‘Why can’t the English learn to speak?’ sang Rex Harrison as Professor Higgins in My Fair Lady. Although the professor was referring to what he perceived as the crimes against pronunciation committed by the uneducated classes of his day, his words came to mind as I worked on this issue. Whilst it might be going too far to describe the prevailing attitude towards those of us who have English as our mother tongue as ‘native speaker bashing’, we do regularly come in for a fair amount of criticism from various quarters. Apparently, we speak too fast and slur our words, we use weird idioms, we allude to obscure cultural backwaters, we arrogantly assume (itself a mistaken assumption, I believe) that we make better English teachers than non-native speakers, we lay claim to a language that doesn’t actually belong to us and – worst of all – the meaning of our words depends entirely on context and can even be the opposite of what we appear to be saying. In fact, to adapt Professor Higgins’s question: ‘Why can’t the English say what they mean?’
So, how is the poor language student to cope? Some of our contributors offer helpful suggestions. It is clear that Andreas Grundtvig positively relishes the vagaries of the English language and perceives its quirks as a linguistic feast rather than a dog’s breakfast. He takes delight in teaching his students to play with the language and to explore its linguistic byways as well as its highways. (For more fun with the byways, take a look at the Scrapbook in this issue.)
Polina Gordyshevskaya helps her students to identify words – often those that the students actually know well – that have become entangled with other words and have got lost in the steady stream of connected speech.
Chia Suan Chong tells a wonderful story about a student trying to buy coffee in the UK. How I wish her student had had the presence of mind, and the language, to look the woman in the café straight in the eye and say ‘Abracadabra’! Chia has suggestions for how we can prepare our students for such situations and give them practice in decoding what native speakers say to them.

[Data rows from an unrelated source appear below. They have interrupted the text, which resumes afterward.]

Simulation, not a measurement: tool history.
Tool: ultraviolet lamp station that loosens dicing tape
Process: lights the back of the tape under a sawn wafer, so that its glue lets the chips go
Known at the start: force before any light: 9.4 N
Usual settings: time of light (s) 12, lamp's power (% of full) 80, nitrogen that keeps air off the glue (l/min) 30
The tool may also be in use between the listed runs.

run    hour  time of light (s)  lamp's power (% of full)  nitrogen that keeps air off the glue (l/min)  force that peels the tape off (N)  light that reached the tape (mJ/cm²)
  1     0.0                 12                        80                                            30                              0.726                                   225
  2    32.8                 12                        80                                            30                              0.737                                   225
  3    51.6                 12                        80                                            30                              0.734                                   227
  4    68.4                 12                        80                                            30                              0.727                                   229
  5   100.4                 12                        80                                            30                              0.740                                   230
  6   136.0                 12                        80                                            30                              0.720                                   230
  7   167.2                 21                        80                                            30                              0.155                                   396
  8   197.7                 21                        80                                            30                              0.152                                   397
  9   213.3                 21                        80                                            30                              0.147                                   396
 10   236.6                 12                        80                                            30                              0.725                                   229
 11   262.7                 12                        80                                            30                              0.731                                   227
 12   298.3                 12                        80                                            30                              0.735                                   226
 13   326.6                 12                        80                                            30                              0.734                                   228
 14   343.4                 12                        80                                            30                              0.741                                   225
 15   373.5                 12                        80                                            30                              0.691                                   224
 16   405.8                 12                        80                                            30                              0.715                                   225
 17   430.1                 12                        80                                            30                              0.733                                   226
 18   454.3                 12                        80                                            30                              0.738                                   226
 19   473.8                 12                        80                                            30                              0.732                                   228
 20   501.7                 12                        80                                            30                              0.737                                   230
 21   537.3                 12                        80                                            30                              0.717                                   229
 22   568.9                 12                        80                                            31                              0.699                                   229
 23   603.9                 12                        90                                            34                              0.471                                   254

Art Sang considers a context where there isn’t a native speaker of English in sight, yet confusion still occurs. He suggests preparing our students for situations where they are required to converse with speakers of English who are less proficient than themselves.
Some years ago, I received an irate letter which accused me of being part of a conspiracy to prevent students from learning the English language. The writer had been unable to find a definitive rule for a particular grammar point in any of the reference materials that he had consulted. (I forget exactly what the point was, but it was very obscure and there simply was no hard and fast rule that governed it.) As a result, he had come to the conclusion that certain aspects of the English language were deliberately being kept secret in an attempt to ensure that no one who was not a native speaker could ever gain complete mastery of it. I rather like the idea of being some kind of linguistic master spy, but alas it is not true. I hope that everyone will take inspiration from ETp to help their students towards understanding English, whatever the context.